Re: NASM 0.98.39 vs. NASM 2.03.01 disassembly



"Frank Kotler" <fbkotler@xxxxxxxxxxx> wrote in message
news:g8an22$v6v$1@xxxxxxxxxxx
Interesting. What would be the "meaning" of a (16-bit!) selector in a
32-bit reg?

Is this a trick question?

If the upper bits are "garbage", it won't work?

Are you implying that 16-bit selectors in 32-bit mode as implemented
currently don't actually work?

This looks
like a change from m32 to m16 somewhere between 2003 and 2006.

Little endian with 16-bit selectors. Basically, irrelevant if the cpu
ignores retrieving the upper 16-bits of a 32-bit value from memory...

Did the
behavior of the processor change,

According to the manual for memory source operands, yes.

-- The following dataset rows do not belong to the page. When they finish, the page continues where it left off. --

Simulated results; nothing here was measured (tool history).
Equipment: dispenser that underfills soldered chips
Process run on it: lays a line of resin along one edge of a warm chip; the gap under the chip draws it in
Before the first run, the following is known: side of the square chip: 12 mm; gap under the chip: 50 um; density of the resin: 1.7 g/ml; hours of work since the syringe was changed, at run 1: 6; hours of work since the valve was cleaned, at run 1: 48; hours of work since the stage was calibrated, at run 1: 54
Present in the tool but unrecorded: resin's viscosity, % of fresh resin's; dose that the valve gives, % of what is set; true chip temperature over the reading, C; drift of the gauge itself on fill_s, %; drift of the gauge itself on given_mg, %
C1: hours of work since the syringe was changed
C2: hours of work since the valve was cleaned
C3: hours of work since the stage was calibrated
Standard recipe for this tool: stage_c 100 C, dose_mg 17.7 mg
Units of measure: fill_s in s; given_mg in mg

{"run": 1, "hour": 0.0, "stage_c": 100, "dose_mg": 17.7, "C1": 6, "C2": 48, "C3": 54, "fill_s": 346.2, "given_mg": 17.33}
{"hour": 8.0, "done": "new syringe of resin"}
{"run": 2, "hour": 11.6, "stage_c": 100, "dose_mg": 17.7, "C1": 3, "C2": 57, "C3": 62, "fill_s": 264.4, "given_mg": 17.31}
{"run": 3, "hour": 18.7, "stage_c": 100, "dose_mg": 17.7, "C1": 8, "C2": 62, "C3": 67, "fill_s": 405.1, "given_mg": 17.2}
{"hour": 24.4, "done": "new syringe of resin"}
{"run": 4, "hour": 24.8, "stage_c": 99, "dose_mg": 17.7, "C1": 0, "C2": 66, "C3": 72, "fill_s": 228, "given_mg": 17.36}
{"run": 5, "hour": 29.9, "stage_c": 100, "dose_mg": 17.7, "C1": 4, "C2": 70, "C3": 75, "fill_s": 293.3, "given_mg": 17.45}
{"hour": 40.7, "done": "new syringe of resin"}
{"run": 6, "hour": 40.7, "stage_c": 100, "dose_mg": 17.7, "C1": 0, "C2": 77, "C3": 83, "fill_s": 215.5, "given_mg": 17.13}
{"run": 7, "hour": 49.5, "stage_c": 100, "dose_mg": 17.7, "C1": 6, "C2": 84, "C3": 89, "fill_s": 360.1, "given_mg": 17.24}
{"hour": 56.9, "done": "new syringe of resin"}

or did they fix an error in the manual?

No, I don't believe so.

I would "expect" the source operand to be 16-bits,

ABSOLUTELY NOT! If the cpu is in 32-bit mode and the source operand is a
register, the register size is either 32-bits or 8-bits.

regardless of the
processor mode or size of the destination register, a selector being 16
bits.

In 16-bit mode, you have two register sizes: 8-bit and 16-bit. In 32-bit
mode, you have two register sizes: 8-bit and 32-bit.

As Phil suggests, we could conduct the experiment. I have done so,
both loading upper bits of ebx with garbage, and putting a 16-bit
variable in the last two bytes of valid memory. I conclude that the
source operand is 16 bits...

I think that's a wrong conclusion. You can conclude that only 16-bits of
the source operand are used as a selector. But, you can't determine what
size 32-bits or 16-bits was read in order to obtain the 16-bit selector.

My whole point is how do you get "bx", a 16-bit register, instead of "ebx"
for an instruction decode which can only return an 8-bit or 32-bit register?